Prime Cuts: Back to God, There is a God, Softly and Tenderly
Reba McEntire has taken the road most travelled. When many country music veterans who find their star power waning with fewer and fewer top-tiered charting hits, they often revert to doing an oldies album or a Christmas record or as McEntire does in this instance, a Christian music project. It's easy to discount this as a nail on McEntire's #1 streaking days, but this is far from the Oklahoma native's dirge. Rather, this is a blossoming labor of love. For decades, the country music queen has had always wanted to cut a Gospel record. However, the fear of overshadowing her own sister (Susie Luchsinger who is a Gospel artist) had put this love effort on the backburner until now. And we are thankful that she has finally released this double-disc album on Nash Icon records.
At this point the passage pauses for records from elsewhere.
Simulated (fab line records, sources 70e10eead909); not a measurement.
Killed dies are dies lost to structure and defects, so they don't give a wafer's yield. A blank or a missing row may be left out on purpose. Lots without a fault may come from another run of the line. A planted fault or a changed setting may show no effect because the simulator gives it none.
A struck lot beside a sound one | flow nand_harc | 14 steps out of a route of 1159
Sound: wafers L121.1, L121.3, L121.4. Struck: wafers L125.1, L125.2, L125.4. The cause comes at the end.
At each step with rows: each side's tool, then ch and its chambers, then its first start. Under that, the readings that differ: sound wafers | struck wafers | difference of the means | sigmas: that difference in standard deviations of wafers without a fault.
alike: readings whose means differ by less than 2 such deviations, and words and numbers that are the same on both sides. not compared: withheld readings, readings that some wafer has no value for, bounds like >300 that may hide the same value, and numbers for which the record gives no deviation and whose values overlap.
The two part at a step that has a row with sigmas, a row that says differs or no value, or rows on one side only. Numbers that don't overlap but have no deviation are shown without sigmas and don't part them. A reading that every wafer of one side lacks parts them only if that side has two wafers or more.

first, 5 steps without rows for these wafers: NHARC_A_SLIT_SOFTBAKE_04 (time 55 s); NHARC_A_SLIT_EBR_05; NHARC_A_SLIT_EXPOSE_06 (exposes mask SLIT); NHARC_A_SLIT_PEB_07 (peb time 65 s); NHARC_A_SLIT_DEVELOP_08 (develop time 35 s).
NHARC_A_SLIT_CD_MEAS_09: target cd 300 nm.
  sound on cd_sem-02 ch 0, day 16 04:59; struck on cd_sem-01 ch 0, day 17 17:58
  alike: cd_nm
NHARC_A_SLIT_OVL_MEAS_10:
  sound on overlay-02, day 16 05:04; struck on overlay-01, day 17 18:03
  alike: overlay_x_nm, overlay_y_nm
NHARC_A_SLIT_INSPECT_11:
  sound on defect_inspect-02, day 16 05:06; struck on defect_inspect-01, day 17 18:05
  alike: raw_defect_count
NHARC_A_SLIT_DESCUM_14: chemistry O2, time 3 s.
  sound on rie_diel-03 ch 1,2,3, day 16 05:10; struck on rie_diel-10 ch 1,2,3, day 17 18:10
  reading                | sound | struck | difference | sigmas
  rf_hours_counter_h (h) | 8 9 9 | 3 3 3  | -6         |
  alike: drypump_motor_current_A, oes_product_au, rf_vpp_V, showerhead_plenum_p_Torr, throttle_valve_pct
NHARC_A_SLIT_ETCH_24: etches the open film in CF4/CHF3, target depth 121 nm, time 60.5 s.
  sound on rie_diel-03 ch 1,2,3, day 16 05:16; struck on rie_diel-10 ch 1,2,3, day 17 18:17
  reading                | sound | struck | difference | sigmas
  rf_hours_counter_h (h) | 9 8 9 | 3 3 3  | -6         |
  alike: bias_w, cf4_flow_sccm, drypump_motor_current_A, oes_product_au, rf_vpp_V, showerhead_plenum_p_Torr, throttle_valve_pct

With 20 song, generosity certainly has the upper hand when it comes to the number of tracks on this record. Disc one features McEntire adding her Southern drawl to the beloved hymns of the church. While disc two finds the red-headed singer singing ten (mostly) new songs. Disc one is more or less predictable and is frankly the duller of the two instalments. McEntire often doesn't reinvent the hymns but she simply imbues them with her seasoned and thoughtful readings. Bringing back to mind her earlier days where she was decidedly more country and less constrained by commercialism, there's a streak of unadulterated freedom and sincerity in her intonations when she sings familiar hymns such as "Amazing Grace," "In the Garden" and the gorgeous simple but so moving, "Jesus Loves Me." The highlight on disc one is when McEntire joins voices with her daughter-in-law Kelly Clarkson and long-time pal Trisha Yearwood on a flawless version of "Softly and Tenderly."
Disc two is perfect in every sense of the word. First and foremost, you get to hear McEntire not just a seminal interpreter of songs. Rather, you witness the country veteran as a worshipper. Seguing in effortless from disc one is a Tony Wood, Joseph Habedank and Michael Farren worship piece and title track "Sing It Again." Then she rattles the church's windows with a rousing Gospel-ish version of "I've Got the Lord on My Side" (a song co-written by McEntire and her mother). Then she delivers some funky blues with "God and My Girlfriends," an ode of thanks for her vertical and horizontal relationships.
Lead single "Back to God" was first released by the song's co-writer Randy Houser. McEntire adds finesse and a touch of realism to this gorgeous ballad that speaks of how every circumstance of life ought to bring us back to God. The song's attention paid to details make this song extra special. McEntire doesn't just sing for the average pew sitting and Bible holding Christian, there are songs here that function as great apologetic pieces for the unbeliever. "There is a God," a failed single for Lee Ann Womack, lights up in McEntire's hands. Never argumentative or preachy; "There's a God" is one of the most ear-catching defence of God's existence in music history.
At the end of the day, we are grateful McEntire has taken the wrong most travelled. Without the pressures of competition and trying to line up with Miranda Lambert and Carrie Underwood for a hit, McEntire sounds relaxed, sincere, and all so powerful.